There are probably a hundred ways you could build this extension; here's how I've done it:

Each snippet is stored as a text file (ex: "Empty DIV.txt") in the Snippets folder of the user's Documents folder (i.e., %USERPROFILE%\Documents\Snippets). The file's name identifies the snippet and its contents get added when the snippet is used. You can have as many or few snippet files as you'd like; they're read when the extension is loaded and cached. If there aren't any snippet files (or the Snippets folder doesn't exist), the extension provides a simple message with instructions for how to set things up.

Aside: WebMatrix needs to be restarted in order for snippet changes to take effect. An obvious improvement would be for the Snippets extension to monitor the Snippets directory for changes and apply them on the fly.
The Snippets user interface is a RibbonMenuButton which contains a collection of RibbonButton instances corresponding to each of the available snippets. When the RibbonMenuButton is clicked, it automatically shows the IRibbonButton instances from its Itemscollection in a small, drop-down menu. When a selection is made, the menu is automatically closed.

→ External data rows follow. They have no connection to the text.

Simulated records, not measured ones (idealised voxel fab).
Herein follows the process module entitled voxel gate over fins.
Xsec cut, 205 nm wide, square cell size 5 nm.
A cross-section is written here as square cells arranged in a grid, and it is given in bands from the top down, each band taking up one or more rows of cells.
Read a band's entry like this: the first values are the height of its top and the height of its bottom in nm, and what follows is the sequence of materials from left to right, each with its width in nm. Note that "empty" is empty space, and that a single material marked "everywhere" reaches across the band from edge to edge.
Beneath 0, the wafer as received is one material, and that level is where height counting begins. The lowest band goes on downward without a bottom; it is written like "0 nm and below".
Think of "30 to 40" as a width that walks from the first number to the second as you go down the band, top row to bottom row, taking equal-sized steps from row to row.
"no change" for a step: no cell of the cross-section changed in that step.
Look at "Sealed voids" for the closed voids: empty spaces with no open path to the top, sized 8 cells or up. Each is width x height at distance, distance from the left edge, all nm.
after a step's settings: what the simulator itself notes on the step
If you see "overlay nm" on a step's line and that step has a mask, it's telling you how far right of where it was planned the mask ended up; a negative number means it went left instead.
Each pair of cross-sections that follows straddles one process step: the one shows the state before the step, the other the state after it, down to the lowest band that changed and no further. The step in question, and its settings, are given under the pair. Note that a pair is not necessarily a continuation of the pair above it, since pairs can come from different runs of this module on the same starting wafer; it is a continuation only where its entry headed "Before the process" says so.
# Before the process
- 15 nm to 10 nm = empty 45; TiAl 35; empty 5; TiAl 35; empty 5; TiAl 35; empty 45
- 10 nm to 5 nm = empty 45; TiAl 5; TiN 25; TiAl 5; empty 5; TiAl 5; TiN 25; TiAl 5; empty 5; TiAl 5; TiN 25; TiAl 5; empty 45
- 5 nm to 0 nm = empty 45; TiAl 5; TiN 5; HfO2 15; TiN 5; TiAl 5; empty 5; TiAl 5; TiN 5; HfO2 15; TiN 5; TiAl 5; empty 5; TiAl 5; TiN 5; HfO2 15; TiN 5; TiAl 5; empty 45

Aside: A RibbonSplitButton could have been used if there was a scenario where the user could click the top half of the button to perform a similar action (like inserting a default snippet).
The Snippets button only makes sense when the "Files" workspace is active (i.e., a document is being edited), so the extension listens to the IWebMatrixHost.WorkspaceChanged event and shows/hides its Ribbon button according to whether the new workspace is an instance of the IEditorWorkspace interface.

Aside: One of the bits of feedback we've gotten so far is that this scenario (i.e., "only available for a single workspace") is common and should be simplified. Yep, message received. :)
To insert text into the document, Snippets invokes the Paste command via the IWebMatrixHost.HostCommands property. While it's possible to get and set editor text directly for more advanced scenarios, the Paste command works nicely because the editor automatically updates the caret position, replaces selected text, etc.. The downside to using the (application-wide) Paste command is that if the input focus isn't in the body of an open file, then the paste action will be directed elsewhere and won't work as it's meant to.

Aside: The editor interfaces are almost rich enough to manage everything here and avoid using Paste. However, there were a couple of glitches when I tried which led me to use the simpler paste approach for the sample.
Input focus aside, one thing that's clear is that Snippets can never be added without an open document visible. To determine if that's the case, Snippets uses an unnamed host command to populate an instance of IEditorContainer. If that fails or the IEditorExt within is null, that means no document is open and Snippets knows to disable its Ribbon buttons.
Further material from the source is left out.